Strange week, this past one. Mom's job takes her away from home for seven weeks at a time, then home for 10 days, then back out, etc., until she comes home for three months at the holidays. She finished her 10 days at home today and is on her way to Cumberland, Maryland, as I type. So she was home, my brother was home because of Spring Break, Dad was home because he's only working a few hours a week at the moment, and I was home off assignment. Everyone being home at once was a strange rare condition that led to some pleasantness and some unpleasantness. Nothing major, just standard-issue family stuff, but four adults together in the house is too many, and I'm glad things will be back to normal this week.

Blogging was also down last week because the people logjam led to a computer logjam, but also I feel like I need a little bit of privacy to blog, and I just didn't have that. I should be back to my regular frequency this week.

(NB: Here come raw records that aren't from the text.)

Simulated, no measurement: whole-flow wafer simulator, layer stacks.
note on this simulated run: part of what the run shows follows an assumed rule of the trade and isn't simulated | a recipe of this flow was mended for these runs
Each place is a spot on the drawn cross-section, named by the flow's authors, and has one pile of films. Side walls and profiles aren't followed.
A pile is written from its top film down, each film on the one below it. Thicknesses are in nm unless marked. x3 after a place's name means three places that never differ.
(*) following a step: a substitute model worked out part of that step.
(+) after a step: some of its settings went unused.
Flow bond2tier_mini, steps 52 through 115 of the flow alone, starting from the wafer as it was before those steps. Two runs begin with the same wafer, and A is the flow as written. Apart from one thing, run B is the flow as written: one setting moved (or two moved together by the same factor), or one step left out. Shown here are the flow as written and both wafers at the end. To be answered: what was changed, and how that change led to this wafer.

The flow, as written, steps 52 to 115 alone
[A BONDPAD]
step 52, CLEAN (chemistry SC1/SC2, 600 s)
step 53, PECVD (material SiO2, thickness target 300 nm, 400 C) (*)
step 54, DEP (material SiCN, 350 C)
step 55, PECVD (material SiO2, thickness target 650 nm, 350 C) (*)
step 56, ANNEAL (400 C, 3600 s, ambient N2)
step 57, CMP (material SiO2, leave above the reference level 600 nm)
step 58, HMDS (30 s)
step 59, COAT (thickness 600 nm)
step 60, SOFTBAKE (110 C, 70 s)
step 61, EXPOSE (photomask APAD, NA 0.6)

So instead of blogging (or, for that matter, reading--new reviews coming soon, I hope), I've been playing a whole lot of Yahoo Games. In fact, at several points over the last week, I've been openly playing canasta. My first college advisor warned me that newsgroups were a sinkhole for time; she was right, but it turns out that online gaming is a black hole. Last Sunday I was playing card and word games for eight hours; just looking at that in print makes me feel extra pathetic. But if you're there, look for me--I'll be playing as margarineofevil.

Speaking of which, I'm going back to Cal U this week. After Lisa's comment I'm not holding my breath about the paralegal work possibility, but I will jump to that if it becomes available. An eight-hour day and a short commute has its charms, however, so I'll put up with the university work until something better comes along. As long as I can save up enough to be driving to L.A. with a car full of my stuff by August 1, I'm content.

Wednesday, March 12, 2003

It looks like I'll be back to work next week one way or the other. Another temp position opened up at Cal U, so I may go back there, or I may have a paralegal assignment in downtown Pittsburgh. I'm hoping for the latter, but we'll see.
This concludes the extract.